As Prime Minister, he headed a coalition of the PvdA labour party and the VVD conservative-liberals (referred to as the purple cabinets) for eight years from 1994 to 2002. Prior to that, he was Dutch Finance Minister and deputy Prime Minister in the third government led by Ruud Lubbers. In that capacity, he also participated at the European Summit of 1991 that eventually resulted in the much-discussed Maastricht Treaty.
Although he was actually on the sidelines at the time – as Finance Minister he had completed the difficult preliminary work in the six months prior to the summit – he was nevertheless present in Maastricht. The former trade union official was already aware that he was playing an important role in developments that would have a lasting effect on Europe. “Maastricht is very significant and exceptionally dear to me. It really heralded a new phase in the development of Europe.”

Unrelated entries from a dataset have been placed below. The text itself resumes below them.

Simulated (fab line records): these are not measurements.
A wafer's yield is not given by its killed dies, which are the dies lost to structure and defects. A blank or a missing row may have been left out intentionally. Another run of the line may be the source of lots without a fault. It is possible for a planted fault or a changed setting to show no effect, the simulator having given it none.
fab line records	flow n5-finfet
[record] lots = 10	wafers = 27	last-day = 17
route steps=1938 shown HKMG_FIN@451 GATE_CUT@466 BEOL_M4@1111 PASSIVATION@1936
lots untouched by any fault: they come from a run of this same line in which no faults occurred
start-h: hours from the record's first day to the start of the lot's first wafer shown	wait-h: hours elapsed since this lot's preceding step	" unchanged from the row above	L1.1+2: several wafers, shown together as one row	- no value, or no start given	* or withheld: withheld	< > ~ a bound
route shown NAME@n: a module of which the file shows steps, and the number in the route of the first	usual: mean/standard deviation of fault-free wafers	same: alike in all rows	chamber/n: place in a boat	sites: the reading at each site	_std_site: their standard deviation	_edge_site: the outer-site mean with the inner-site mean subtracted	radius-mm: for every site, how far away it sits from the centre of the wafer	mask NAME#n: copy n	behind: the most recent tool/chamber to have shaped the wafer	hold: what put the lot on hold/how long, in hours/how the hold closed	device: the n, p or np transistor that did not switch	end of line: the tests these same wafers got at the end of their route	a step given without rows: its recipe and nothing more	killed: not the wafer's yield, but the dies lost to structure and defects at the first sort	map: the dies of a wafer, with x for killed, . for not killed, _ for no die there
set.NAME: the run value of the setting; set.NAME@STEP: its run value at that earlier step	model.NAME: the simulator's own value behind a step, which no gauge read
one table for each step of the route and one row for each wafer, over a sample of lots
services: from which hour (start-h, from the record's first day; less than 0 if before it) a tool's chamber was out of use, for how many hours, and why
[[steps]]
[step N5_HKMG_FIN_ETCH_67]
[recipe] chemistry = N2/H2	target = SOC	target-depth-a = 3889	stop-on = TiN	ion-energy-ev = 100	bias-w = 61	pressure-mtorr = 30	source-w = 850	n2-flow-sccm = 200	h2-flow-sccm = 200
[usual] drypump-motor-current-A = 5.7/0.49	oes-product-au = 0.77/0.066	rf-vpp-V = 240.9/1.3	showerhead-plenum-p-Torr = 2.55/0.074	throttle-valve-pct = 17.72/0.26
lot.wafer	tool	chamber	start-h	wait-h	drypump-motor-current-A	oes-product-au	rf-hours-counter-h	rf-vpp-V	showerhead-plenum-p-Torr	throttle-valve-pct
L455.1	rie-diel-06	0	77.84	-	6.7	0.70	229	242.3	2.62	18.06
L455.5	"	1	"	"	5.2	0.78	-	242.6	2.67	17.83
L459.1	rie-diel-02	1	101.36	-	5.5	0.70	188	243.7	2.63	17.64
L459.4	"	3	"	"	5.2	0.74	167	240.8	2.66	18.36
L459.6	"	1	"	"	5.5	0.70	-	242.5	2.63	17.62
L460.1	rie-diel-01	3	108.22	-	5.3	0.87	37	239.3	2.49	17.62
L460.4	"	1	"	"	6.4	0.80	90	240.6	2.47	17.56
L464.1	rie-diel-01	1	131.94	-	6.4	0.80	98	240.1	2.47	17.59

Dr Wim Kok was born in 1938 in Bergambacht in the Province of Zuid-Holland as the son of a carpenter. After secondary education, he studied business administration at Nyenrode business school. Many people can still remember him as the enthusiastic leader of the Dutch Trade Union Confederation who expressed himself passionately on TV regarding social issues and the policy of the then government.
That made him very popular among the public at large. In 1986, he stood for election to the Dutch House of Representatives on behalf of the PvdA labour party. As number two on the list of candidates (as second only to PvdA veteran Joop den Uyl), he attracted more than 570,000 preference votes. When Den Uyl quit as party chairman later that year, Wim Kok succeeded him as leader of the party and the opposition.
The name of the former Prime Minister – he was appointed Minister of State in 2003 – will always be associated with the ‘kwartje van Kok’, a reference to an increase in petrol excise, which was part of wider spending cuts.
Looking back on what has happened in Europe in the past few years, Kok – who enjoyed a great deal of respect internationally during his career – can get very cross with those who assert that many of the current problems can be traced back to alleged structural defects in the Maastricht Treaty. “That’s too easily said. I will be the first to admit that given what we know now, it would certainly have been better to be more circumspect about the course of events over the next twenty-five years. Policy mistakes were certainly made when the euro was introduced and in the following period, so there are, of course, weaknesses in the structure. However, it’s too simple to associate the events of the past few decades to alleged defects in the Maastricht Treaty. Such an approach is too easy and also demonstrates a smallness of mind.”